The CAMD Summer School - Electronic Structure Theory and Materials Design 2018
The school will teach PhD students from all over the world the basic and more advanced concepts in modern electronic structure theory including ground state density functional theory (DFT) and many-body methods. Emphasis will be put on the methodology applied “on-top” of ab-initio calculations which is essential for the computational design of new functional materials. This will be achieved through a combination of lectures given by world leading experts and hands-on computer exercises.
The primary purpose of this summer school is to teach the students how electronic structure theory can be used for materials design. An introduction to density functional theory (DFT) with particular emphasis on practical methodology and implementation aspects will be given. Extensions beyond the standard DFT formalism including time-dependent DFT, non-collinear spin, spin-orbit coupling, Berry phases and Many-body perturbation theory will be discussed. The subjects will provide the students with a basic toolbox that will allow them to perform first principles analysis of a large variety of problems in physics and chemistry. For example, quasiparticle excitations in the GW approximation, excitons from the Bethe-Salpeter Equation (BSE), time-dependent density functional theory (TDDFT), Berry phases and topological insulators, heterogeneous catalysis, electrochemistry and magnetism. The students will then be taught how to embed electronic structure calculations in a framework that facilitates design of materials with specific properties. For this purpose, there will be introductory lectures on machine learning, materials databases, and materials informatics and it will be shown how to perform materials design using data mining from materials databases and machine learning.
The summer school will consist of lectures by international experts in the field followed by computer exercises giving hands-on-experience with the concepts discussed in the lectures. The lectures will be divided in tutorial lectures, which covers the basic theory on specific subjects and applied lectures, where it is demonstrated how to apply the methodology to tackle cutting edge research problems. The computer exercises will be based on the electronic structure code GPAW and the Atomic Simulation Environment (ASE). GPAW is based on the projector-augmented wave methodology and can perform computations on real space grids, plane waves or localized atomic orbitals. Besides ground state DFT, GPAW can perform various post-DFT electronic structures calculations such as GW, BSE, and TDDFT – all exemplified by pedagogical exercises. The ASE is a general purpose open source simulation environment that can be used to setup, control, and analyze electronic structure simulations carried out in a variety of electronic structure codes, e.g. including VASP, Octopus, GPAW, Dacapo, AbInit, ASAP, and Siesta. The exercises will be supervised by expert users of ASE and GPAW.

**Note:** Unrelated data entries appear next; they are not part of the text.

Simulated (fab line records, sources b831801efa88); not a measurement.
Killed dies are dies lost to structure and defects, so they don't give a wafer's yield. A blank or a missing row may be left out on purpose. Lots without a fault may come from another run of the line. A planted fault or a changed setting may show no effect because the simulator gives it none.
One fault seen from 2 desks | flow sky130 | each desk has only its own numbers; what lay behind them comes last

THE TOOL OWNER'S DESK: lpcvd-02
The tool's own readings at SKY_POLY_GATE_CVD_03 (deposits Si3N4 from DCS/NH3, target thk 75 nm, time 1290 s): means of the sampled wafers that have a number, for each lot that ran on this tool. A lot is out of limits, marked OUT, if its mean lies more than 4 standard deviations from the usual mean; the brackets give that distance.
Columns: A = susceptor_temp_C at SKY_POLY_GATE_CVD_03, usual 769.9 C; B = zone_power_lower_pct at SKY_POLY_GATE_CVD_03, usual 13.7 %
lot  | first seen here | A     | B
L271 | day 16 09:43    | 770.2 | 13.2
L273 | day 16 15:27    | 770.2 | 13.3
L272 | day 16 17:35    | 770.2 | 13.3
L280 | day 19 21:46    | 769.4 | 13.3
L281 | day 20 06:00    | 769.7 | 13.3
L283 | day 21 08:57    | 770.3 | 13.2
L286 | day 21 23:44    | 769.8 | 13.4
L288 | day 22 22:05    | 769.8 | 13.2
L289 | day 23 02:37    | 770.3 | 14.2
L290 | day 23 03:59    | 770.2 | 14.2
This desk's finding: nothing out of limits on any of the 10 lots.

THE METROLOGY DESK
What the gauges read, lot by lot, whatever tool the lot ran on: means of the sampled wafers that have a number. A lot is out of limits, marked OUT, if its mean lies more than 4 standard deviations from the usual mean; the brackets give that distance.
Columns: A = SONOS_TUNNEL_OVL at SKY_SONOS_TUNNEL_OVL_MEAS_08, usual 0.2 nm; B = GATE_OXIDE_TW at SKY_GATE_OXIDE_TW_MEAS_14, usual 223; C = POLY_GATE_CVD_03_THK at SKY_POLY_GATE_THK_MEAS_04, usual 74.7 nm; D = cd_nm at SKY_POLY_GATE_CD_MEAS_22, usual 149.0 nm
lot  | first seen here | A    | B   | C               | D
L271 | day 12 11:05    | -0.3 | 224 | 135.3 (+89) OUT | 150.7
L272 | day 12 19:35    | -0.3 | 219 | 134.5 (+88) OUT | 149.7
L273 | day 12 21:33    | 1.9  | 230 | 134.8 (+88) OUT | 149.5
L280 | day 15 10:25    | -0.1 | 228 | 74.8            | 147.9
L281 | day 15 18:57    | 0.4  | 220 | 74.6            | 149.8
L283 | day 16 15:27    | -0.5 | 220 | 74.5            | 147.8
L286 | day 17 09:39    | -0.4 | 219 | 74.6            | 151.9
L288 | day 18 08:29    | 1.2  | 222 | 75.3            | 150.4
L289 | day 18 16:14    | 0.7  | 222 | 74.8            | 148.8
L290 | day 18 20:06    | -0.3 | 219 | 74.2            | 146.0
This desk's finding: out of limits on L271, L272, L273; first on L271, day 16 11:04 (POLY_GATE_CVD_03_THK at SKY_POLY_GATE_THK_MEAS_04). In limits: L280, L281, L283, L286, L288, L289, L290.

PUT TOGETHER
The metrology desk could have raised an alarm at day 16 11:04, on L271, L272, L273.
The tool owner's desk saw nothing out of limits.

During the exercises the students will work in small groups with the focus on learning to produce publication quality simulations on the local computer-cluster. There will be a set of introductory exercises, which serves to introduce the students to the codes as well as to give the basic hands-on experience with DFT calculations. After completing these, the students will continue with a large set of advanced exercise within the fields of e.g. Catalysis, Molecular electronics, Electrochemistry, GW calculations, magnetic structures, correlation energies from the Random Phase Approximation etc.
The previous summer schools in this series in 2008, 2010, 2012, 2014, and 2016 were very successful and the positive feedback and large number of applications received showed the need for a summer school in this area. The five previous schools had around 110 participants (70 external graduate students, 20 local graduate students and 20 lecturers). At the 2018 Summer School we expect participation of 60-80 graduate students from other groups, 20 graduate students from the Technical University of Denmark, 15 invited speakers and 5 organizers/teachers from the organizing institution. Compared to previous summer schools we have including new subjects that are gaining territory in the field such as topological insulators and machine learning.